I have been seeing a lot of people during my time here, and specifically from this thread here lately, claim that they choose not to believe something because it lacks "scientific proof". It is really quite embarrassing too, because most of the people screaming for "proof!" are, what I would judge as, quite intelligent individuals.

You do realize that the term "scientific proof" is some what a form of oxymora, right?

There is no such thing as "proof" when it comes to science, because there are no final results in science. If you want finality you will have to partake in mathematics or logic as those are the only subjects where proof exists.

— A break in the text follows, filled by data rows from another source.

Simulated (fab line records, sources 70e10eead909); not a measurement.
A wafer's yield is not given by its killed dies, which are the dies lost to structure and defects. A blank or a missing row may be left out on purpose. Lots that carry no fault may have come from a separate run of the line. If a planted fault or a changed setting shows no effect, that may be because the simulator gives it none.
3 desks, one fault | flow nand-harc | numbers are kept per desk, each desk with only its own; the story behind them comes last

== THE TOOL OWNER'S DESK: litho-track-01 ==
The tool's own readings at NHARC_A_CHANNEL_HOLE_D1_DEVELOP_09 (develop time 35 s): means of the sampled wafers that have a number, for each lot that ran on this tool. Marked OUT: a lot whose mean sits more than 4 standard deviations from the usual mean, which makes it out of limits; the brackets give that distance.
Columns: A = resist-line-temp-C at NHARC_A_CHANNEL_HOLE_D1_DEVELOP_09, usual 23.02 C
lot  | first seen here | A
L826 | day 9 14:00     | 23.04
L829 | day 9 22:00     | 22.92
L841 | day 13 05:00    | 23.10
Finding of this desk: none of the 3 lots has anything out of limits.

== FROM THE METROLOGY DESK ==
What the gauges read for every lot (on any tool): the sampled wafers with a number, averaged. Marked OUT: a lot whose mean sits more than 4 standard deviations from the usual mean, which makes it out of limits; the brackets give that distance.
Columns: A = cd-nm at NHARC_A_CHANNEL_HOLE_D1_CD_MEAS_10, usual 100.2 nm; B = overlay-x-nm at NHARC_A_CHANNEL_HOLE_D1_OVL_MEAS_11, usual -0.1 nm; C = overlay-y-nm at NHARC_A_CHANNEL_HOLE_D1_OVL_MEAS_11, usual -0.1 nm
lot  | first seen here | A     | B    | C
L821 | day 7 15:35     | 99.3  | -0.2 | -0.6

I'd love to go on and write my reasoning for this but this article sums it up much better than I ever could:
Common misconceptions about science I: “Scientific proof”

Proofs have two features that do not exist in science: They are final, and they are binary. Once a theorem is proven, it will forever be true and there will be nothing in the future that will threaten its status as a proven theorem (unless a flaw is discovered in the proof). Apart from a discovery of an error, a proven theorem will forever and always be a proven theorem.

In contrast, all scientific knowledge is tentative and provisional, and nothing is final. There is no such thing as final proven knowledge in science. The currently accepted theory of a phenomenon is simply the best explanation for it among all available alternatives. Its status as the accepted theory is contingent on what other theories are available and might suddenly change tomorrow if there appears a better theory or new evidence that might challenge the accepted theory. No knowledge or theory (which embodies scientific knowledge) is final. That, by the way, is why science is so much fun.


We can look at history and see this all the time. You know this to be true. I'm not going to give the cliché example of how people used to think the world was flat (oops I just did hehe), but there has obviously been a lot of this in the past and when someone says that "I don't believe something just because I choose to, I believe it because of facts" they are most certainly wrong.

In the end, it really does come down to your own personal belief. Unless, of course, you are a nihilist and don't believe in anything.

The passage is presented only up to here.